Heavy fighting on eve of Solana visit
Macedonian security forces have pushed towards two ethnic Albanian rebel strongholds, setting several houses on fire and touching off explosions that rocked the hills along the rugged border with Kosovo.
The attacks against the villages of Slupcane and Matejce hindered efforts by international aid groups to help thousands of civilians trapped in the fighting and came just one day before a key European official was to travel to Macedonia in an effort to end the crisis.
European Union foreign policy chief Javier Solana will try to negotiate a way out of the government deadlock that occurred after two ethnic Albanian politicians made a deal with the rebels, angering their Slavic partners in the leadership.
The deal reportedly provided that the rebels would agree to stop fighting in exchange for amnesty guarantees and the power to veto political decisions on ethnic Albanian rights.
Revelations of a deal pushed Macedonia’s leadership into turmoil, just weeks after ethnic Albanian and Slavic politicians forged a national unity government and raised hopes that further violence might be avoided.
The fighting, meanwhile, dashed hopes of helping the civilians who have been cowering in basements for three weeks.
Macedonian press and government sources reported that The International Committee of the Red Cross was trying to negotiate an evacuation of civilians from the besieged villages, but the ICRC refused to comment.
It was not immediately clear how many people were still trapped in the rebel-held villages. Up to 3,000 have crossed into Serbia, Yugoslavia’s larger republic in the past weeks, while an army spokesman said that more then 1,300 left the area in the past 24 hours. Thousands more have crossed into Kosovo since the crisis began earlier this month.
The US ambassador in Macedonia, Mike Einik, met ethnic Albanian politicians on Sunday to discuss ways out of the crisis.
Siding with the Macedonian government which says no deals can be made with the ‘‘terrorists’’, international officials have urged the two key ethnic Albanian leaders to renounce their deal with the rebels.
The rebels say they are fighting for greater rights for Macedonia’s minority ethnic Albanians. The government contends they are bent on seizing territory and carving out an ethnic Albanian mini-state.
After talks with Einik, one of the ethnic Albanian leaders, Imer Imeri, spoke of a new US-European initiative to end the crisis.

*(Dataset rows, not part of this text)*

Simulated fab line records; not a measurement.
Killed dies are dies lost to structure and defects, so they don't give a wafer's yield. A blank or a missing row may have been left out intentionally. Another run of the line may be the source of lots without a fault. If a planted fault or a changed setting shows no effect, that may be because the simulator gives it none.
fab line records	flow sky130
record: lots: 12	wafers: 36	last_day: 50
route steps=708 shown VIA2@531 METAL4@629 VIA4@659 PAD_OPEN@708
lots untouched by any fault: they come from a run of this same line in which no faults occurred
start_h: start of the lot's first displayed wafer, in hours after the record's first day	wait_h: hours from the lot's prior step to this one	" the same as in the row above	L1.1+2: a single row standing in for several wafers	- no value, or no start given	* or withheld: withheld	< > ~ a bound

‘‘The important thing is that the killing stops and that the civilians are saved,’’ Imeri said. He added that the agreement he signed with the militants ‘‘had some positive connotations.’’
Einik also met Macedonian government officials earlier in the day, a source close to the leadership said.
The United States and its allies fear that a large-scale war in Macedonia could spill to other countries in the Balkans.